But despite his official cause of death being widely accepted as acral lentiginous melanoma, nearly three decades later, his granddaughter, Donisha Prendergast, a documentary film-maker, is controversially claiming that the real cause of Marley's death was deliberate poisoning.

The 25-year-old, who lives in Kingston, Jamaica, was in the United Kingdom filming a documentary on Rastafari. She told The Voice: "Somebody killed him. Look at history, it shows us what they do to our leaders. He was a healthy man who exercised regularly. I would love to believe that he died of natural causes, but history won't allow me to. I believe he was poisoned."

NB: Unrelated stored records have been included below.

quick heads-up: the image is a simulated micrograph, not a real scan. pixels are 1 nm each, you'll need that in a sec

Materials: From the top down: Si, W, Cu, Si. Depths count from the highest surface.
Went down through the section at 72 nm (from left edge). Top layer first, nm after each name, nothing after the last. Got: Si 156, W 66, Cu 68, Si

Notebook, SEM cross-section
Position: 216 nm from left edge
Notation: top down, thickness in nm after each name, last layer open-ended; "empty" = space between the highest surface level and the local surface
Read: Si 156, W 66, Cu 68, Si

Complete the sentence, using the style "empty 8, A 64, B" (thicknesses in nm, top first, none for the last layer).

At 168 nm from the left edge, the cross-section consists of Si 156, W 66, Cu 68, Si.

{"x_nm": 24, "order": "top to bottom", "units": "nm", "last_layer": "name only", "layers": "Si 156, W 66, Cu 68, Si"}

Prendergast is the daughter of Sharon Marley Prendergast, who Bob adopted when he married her mother Rita. The young film-maker refuses to accept reports that her grandfather's death was a naturalone, and makes the astonishing claim that he was poisoned by "political interests who feared his outspokenness to educate the masses about the Babylon system."

Prendergast said: "Every time I look at a Rasta man I can't help but remember my grandfather. Bob Marley was reggae music in a lot of ways. He wasn't just speaking to entertain people or to make a dollar, instead what he was saying cost him his life.

"His life has inspired me to explore Rasta around the world. I wanted to know what Rasta was like around the world. I thought I was just going to see the roots and evolution, but Rasta is a cultural expression.

"Not everybody who wears dreadlocks or smokes weed will claim to be Rasta, but they're expressing Rasta in a certain essence, so it's just about understanding that."

Her documentary, Rasta: A Soul's Journey, will examine how Rastafarian communities have evolved in the UK, United States, Israel, India, Jamaica, South Africa, Ethiopia and Canada.

Prendergast will meet people who have chosen a Rastafarian lifestyle and she hopes viewers will be enlightened about who Rastas are and how they live. Her main goal is to remind black people that they are African and that Africa is accessible today.

She said: "Rastas are very secretive and mystical people. We don't believe in giving a lot of our energies to this world, instead we keep it in our community, as we are building a nation of African-minded people.

"There is a lot to do in Africa. That's where my grandmother currently lives. The media has told us a lot of lies; it's up to us to really seek truth and remember that we only know what they tell us," she told The Voice.

Prendergast also wants to educate those of African heritage about the importance of embracing their natural identity instead of adapting to the white aesthetic of straight hair and fair skin.

"It's important to embrace African identity. Rasta is the only movement that is keeping Africa alive. Look at my hair. The fact that I've allowed my hair to grow naturally is an African expression. One must come to know oneself outside of what the westerners teach.

"My family are Rasta. We are all African and the Western society deceives us and forces us to conform, and it doesn't suit us. I stopped wearing jeans because I don't like how men respond to me. So now I wear skirts. My gran lives in Africa and has lived there for the past three years.

"I'm not looking for awards from the film, but instead I want to expose people to themselves. This film will go international and will be shown theatrically in schools. We want to take it all over the world."

Despite plans for the film to be broadcast internationally, she said what satisfies her most is knowing that Bob would be happy to see her doing what he would have wanted her to.

She said: "The system of Babylon that my grandfather talks about, is it real? The fact that I have to spend money to eat, I can't pick a fruit off a tree because somebody may sue me. There are hungry people in this world when others' bellies are too full. Let's not ignore these things. Where is the justice and the love in this world?"